During this time, I began to get something I'd hadn't quite had to figure on before we had Kaitlyn.

Morals. Standards. Responsibility for people other than myself. So with this, I had to really start paying attention to what I was listening to in my car whenever Kaitlyn was with me. We had had an "adult" morning show that was known for it's blue humor, although it wasn't as bad as Howard Stern. The show was the Bob & Tom show, syndicated from studios in Indianapolis. They were known for a lot of "degrading" humor towards women as well as just downright filthy language. although it was never bad enough for the FCC to step in and issue fines. Thus, with this show on during the mornings, I'd never listen to it while I was taking Kaitlyn to daycare.

Something about these weird "morals" I was developing...and also hypocritical. I was having issues listening to Bob & Tom with kids in the car but had no trouble listening to it, promoting it and working at the station it broadcast from in Mid-Missouri.

In addition to my new-found sense of responsibility and morals, we'd started going to church as a family. Both Jennifer and I went to church constantly as kids but when we were married, we behaved like newly marrieds...stay up late Friday and Saturday nights, sleep in 'til the crack of noon, get up for a late morning brunch at some restaurant then hit an early afternoon movie. That was our life and we were cool with it. But when Kaitlyn came, we knew we wanted to start bringing her up in a household that lived according to Christian values. We found a church that we really loved. It was warm & friendly, big enough to not be considered back woodsy but small enough to feel like the pastors knew us by our names AND it had a great kids' program.

With the common sense of not wanting my baby girl to hear filth on the radio (not to mention, the embarrassment I felt for "Daddy" working at a place like that) plus the Christian values we'd started getting reacquainted with, going to work began to become a drag. I knew that as Kaitlyn got older, KCMQ was not a place I wanted to be fully associated with. If I could choose any station and remain in radio, I'd have wanted to go to an adult contemporary station...one that was family friendly and played music that I wouldn't have to turn down if Jennifer or Kate were in the care. Too bad for me...the only station like that was across town at the competition and I didn't have the courage to just go in and quit KCMQ.

Luckily for me, I didn't have to make that choice on my own.

2 days after KCMQ flipped from classic rock to mainstream rock, the management called me into the office of the operations manager, closed the door (uh oh...this isn't a good sign but they wouldn't fire me outright would they?) and fired me.

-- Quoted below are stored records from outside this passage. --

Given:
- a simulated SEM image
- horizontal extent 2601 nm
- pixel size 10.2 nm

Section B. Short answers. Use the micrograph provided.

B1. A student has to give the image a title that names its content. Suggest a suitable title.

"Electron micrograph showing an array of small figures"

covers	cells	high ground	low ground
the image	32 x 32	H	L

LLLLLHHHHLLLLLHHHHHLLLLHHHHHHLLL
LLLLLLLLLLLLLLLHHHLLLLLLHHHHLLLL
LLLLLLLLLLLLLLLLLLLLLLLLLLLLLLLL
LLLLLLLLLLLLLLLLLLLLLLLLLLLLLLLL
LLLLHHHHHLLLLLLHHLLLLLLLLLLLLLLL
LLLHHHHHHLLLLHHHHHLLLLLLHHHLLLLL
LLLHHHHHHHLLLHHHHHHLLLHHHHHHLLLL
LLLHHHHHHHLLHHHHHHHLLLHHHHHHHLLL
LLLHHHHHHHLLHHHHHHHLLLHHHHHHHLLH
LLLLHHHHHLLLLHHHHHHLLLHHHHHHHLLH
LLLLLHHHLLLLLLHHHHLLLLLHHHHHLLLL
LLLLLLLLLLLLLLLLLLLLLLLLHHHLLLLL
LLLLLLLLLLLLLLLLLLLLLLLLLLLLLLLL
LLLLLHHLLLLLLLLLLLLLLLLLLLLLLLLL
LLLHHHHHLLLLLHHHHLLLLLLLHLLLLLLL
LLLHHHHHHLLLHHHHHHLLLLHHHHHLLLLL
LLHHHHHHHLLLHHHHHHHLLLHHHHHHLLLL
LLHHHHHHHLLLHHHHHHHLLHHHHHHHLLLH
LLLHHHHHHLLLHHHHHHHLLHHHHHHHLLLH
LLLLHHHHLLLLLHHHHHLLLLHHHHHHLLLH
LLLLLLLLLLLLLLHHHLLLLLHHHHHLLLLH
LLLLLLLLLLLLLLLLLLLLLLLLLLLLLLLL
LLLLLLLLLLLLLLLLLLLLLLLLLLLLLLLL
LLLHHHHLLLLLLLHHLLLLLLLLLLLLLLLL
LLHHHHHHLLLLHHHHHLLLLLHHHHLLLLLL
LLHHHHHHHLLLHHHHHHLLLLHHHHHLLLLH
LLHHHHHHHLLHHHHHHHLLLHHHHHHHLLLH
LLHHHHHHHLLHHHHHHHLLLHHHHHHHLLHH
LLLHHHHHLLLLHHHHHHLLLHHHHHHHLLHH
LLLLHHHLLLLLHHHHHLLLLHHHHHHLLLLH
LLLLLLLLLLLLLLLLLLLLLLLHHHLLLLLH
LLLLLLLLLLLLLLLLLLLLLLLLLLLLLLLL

First time for everything I guess.

Mad, livid, furious, hurt and feeling like I'd just lost something I'd helped create now being seen to completion by other people, I began to develop a HUGE sense of resentment toward Zimmer Radio. The methods in which they touted how they "coached" people were totally thrown out the window in my instance and they just let me go. Period. No second chances, no days off to consider my future employment, no paid day away from the station, no UNpaid day away from the station...nothing. Just "this isn't going to work...goodbye".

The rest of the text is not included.